Some of those data stored in the Bladed-formatted binary (*.wnd) file are not used by InflowWind. And the wind field data in that file must be normalized. See Appendix E from the TurbSim v2.00.00 User’s Guide for more information: … urbSim.pdf. Yes, I would recommend using the writeBLgrid function above to write your data to the binary file.

Best regards,

Dear Jason,

Thank you very much for your rapid reply. I have been able to encode the binary .wnd file and use it in the simulation. The wind velocities are as expected.

However, no .sum file is generated by the writeBLgrid function. I thus used a .sum file from another wind field and removed almost all the lines (the essential lines are kept and adjusted to my current wind field).

For instance, I used arbitrary values for UBar (=9) and TI_u…w (=1).
If I understand it correctly, these arbitrary values do not change the de-coded wind velocities as long as the same values for UBar and TI_u…w are used for the encoding and de-coding (i.e. same value used in the writeBLgrid function and in the .sum file). Is this correct ?

That said, I noticed that a time shift of the wind velocities occurs when UBar changes (not a problem from a statistical point of view).

Could you please confirm that this procedure leaves the wind velocities used in the simulation unchanged (disrespecting any delay), with respect to the original Matlab array ?

Kind regards

windInflowLES.txt (979 Bytes)

The basic summary file that InflowWind will read should be in this format: … m_File.pdf

The values in the summary file are used to scale the values from the binary file back to dimensional velocities, so they should be the values you used to scale in the Matlab script. UBar is also used in Taylor’s Frozen Turbulence hypothesis to determine the conversion from time to space.


In the InflowWind.dat file, the output variable “Wind1VelX” is described as being the ‘X-direction wind velocity at point WindList(1)’.
Do you know where this WindList file can be accessed/modified?
Is it also possible to output wind speeds at several grid points such that an instantaneous average over the whole rotor disc area can be computed ?

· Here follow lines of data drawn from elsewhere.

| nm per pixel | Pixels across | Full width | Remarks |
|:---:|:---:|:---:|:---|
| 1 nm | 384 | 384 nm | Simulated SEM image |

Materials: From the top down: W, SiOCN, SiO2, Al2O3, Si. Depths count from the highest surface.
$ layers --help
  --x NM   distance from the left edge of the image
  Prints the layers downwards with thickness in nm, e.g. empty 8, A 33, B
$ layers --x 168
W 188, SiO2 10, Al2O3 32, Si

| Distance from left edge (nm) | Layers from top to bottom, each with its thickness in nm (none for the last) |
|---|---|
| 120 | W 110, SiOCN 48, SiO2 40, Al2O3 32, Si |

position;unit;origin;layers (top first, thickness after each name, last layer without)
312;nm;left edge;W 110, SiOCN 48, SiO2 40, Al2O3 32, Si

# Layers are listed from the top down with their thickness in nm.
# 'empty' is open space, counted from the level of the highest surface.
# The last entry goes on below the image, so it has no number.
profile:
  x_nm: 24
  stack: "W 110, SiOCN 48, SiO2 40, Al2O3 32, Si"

Thank you in advance for your help.
Kind regards

Dear Simon,

The InflowWind input file allows you to specify up to 9 points (NWindVel) where ambient wind data can be output, with the corresponding X/Y/Z locations specified via InflowWind inputs WindVxiList/WindVyiList/WindVziList. If you are running InflowWind coupled to OpenFAST, you’d have to make a small change to the source code to output wind data at more than 9 points. If you are running InflowWind from the standalone InflowWind driver, there is functionality to output ambient wind at many more points. See the InflowWind User’s Guide for more information.

Best regards,